Daily Meditations

The Twenty-Fourth Day of Christmas Advent. Celebrating the Nativity as a Family.

The Center for Family Care of the Greek Orthodox Archdiocese of America

Today God came unto sinners; let not the righteous man exalt himself over sinners!
Today the Most Rich One became poor for our sake; let the rich man invite the poor to his table!
Today we received a gift which we did not ask for; let us bestow alms to those who cry out to us and beg!
The present day has opened the door of heaven to our prayers; let us also open our door to those who ask of us forgiveness!
Today the Godhead placed upon Himself the seal of humanity, and humanity has been adorned with the seal of the Godhead!
-St. Ephraim the Syrian

Some 2000 years ago, the pre-eternal Son of God mystically entered the world as a newborn. The modest scene of his birth in a manger in Bethlehem, in certain respects, was similar to that of many babies. He was bathed, swaddled, and fed. His family received visitors bearing gifts for the Child. The nature of the gifts offered, however, points to an extraordinary event!  Gold, frankincense, and myrrh—symbols of Jesus Christ’s divine and human natures indicating His being as King, God, and Lamb. In His Incarnation through the Holy Spirit and the agreement of the Virgin Mary, Jesus Christ accepts every human trait—including subjection to death—for the salvation of the world.

As we enter into the season of our Lord and Savior Jesus Christ’s Nativity, we pray that our hearts would be fitting mangers—containing the Christ Child to experience the true joy and peace that comes from His birth.  Christ is Born! Glorify Him!

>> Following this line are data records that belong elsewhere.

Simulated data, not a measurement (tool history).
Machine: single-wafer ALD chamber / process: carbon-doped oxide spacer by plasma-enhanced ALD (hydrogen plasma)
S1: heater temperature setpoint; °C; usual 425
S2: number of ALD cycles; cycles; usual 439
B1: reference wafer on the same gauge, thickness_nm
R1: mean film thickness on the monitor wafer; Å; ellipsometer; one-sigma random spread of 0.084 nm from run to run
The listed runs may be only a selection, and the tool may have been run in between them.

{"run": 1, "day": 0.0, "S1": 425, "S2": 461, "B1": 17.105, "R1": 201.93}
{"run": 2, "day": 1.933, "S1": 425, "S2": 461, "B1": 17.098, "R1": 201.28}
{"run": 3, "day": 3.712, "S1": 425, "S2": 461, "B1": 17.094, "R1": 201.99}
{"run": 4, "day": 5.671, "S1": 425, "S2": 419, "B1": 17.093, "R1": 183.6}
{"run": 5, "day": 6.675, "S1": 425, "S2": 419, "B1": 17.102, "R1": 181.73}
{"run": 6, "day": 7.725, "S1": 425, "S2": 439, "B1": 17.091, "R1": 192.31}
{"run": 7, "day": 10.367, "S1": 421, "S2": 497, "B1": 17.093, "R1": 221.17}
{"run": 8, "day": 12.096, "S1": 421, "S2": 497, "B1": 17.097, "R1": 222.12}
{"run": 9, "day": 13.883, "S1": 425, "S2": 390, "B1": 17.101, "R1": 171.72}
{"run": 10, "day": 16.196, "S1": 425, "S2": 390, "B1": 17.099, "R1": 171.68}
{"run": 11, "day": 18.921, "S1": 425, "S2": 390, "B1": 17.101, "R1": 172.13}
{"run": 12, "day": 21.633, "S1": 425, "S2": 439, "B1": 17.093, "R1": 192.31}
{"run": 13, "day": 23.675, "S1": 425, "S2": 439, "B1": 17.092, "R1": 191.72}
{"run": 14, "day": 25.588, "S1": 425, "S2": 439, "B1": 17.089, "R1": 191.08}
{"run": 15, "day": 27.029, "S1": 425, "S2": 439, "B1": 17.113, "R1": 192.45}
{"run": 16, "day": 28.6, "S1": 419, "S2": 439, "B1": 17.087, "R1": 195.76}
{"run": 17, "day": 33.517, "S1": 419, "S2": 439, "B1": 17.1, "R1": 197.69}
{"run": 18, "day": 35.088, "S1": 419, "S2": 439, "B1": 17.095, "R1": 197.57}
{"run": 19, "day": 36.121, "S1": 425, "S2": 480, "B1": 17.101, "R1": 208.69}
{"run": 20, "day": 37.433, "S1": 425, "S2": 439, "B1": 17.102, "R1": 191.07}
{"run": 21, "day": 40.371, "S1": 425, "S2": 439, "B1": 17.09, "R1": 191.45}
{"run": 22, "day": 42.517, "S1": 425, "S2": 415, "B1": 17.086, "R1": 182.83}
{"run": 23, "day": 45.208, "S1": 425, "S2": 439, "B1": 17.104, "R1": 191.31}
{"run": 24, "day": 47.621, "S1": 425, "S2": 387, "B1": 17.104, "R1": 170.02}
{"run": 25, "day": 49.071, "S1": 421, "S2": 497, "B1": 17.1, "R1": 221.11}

Shopping for Jesus: Nothing Wrong with Re-gifting!

While many ‘celebrate’ Christmas, is Christ Himself at the forefront of the festivities? Is His coming into the world—with all of its magnificent consequences—pondered, bringing joy into the hearts of those who confess Him as Lord? The period can easily devolve into an annual excuse for lavish get-togethers and opulent gift exchanges—basically, celebrations of hollow excess.  When we confess, “God so loved the world that He gave His only begotten Son, that whoever believes in Him should not perish but have everlasting life,” (John 3:16) we understand that any gift-giving during the season should be in the spirit of God’s never-ending philanthropy. Anything we ‘give’ was first given to us from God.

Therefore, we are simply re-gifting the blessings we’ve received! Like the Magi, we are also to offer gifts to the Savior in ways particular to our capabilities—remembering the family member, the friend, the stranger, and—especially—the least of our brethren through loving gestures of prayer, goodwill, and material generosity. Christ tells us, “It is more blessed to give than to receive,” (Acts 20:35) and in reflecting His love at Christmas, we give back to His Church, His people, and His creation, offering ourselves as loyal subjects of Him—the newborn King! At the Vesperal Hymns of Christmas, we hear:

What shall we offer you, O Christ?
Who for our sake appeared on earth as a human?
Every creature made by you offers you thanksgiving,
The angels offer you a hymn,
The heavens, a star,
The magi, gifts,
The shepherds, their wonder,
The earth, its cave,
The wilderness, a manger,
And we offer to you a Virgin Mother.

Together, make a list of all the things that God has blessed your family with. Consider how you can use these gifts to give back to Him this Christmas season. This can involve using your time, talents, and treasures as loving, humble offerings on behalf of Christ the Lord. So what will you give?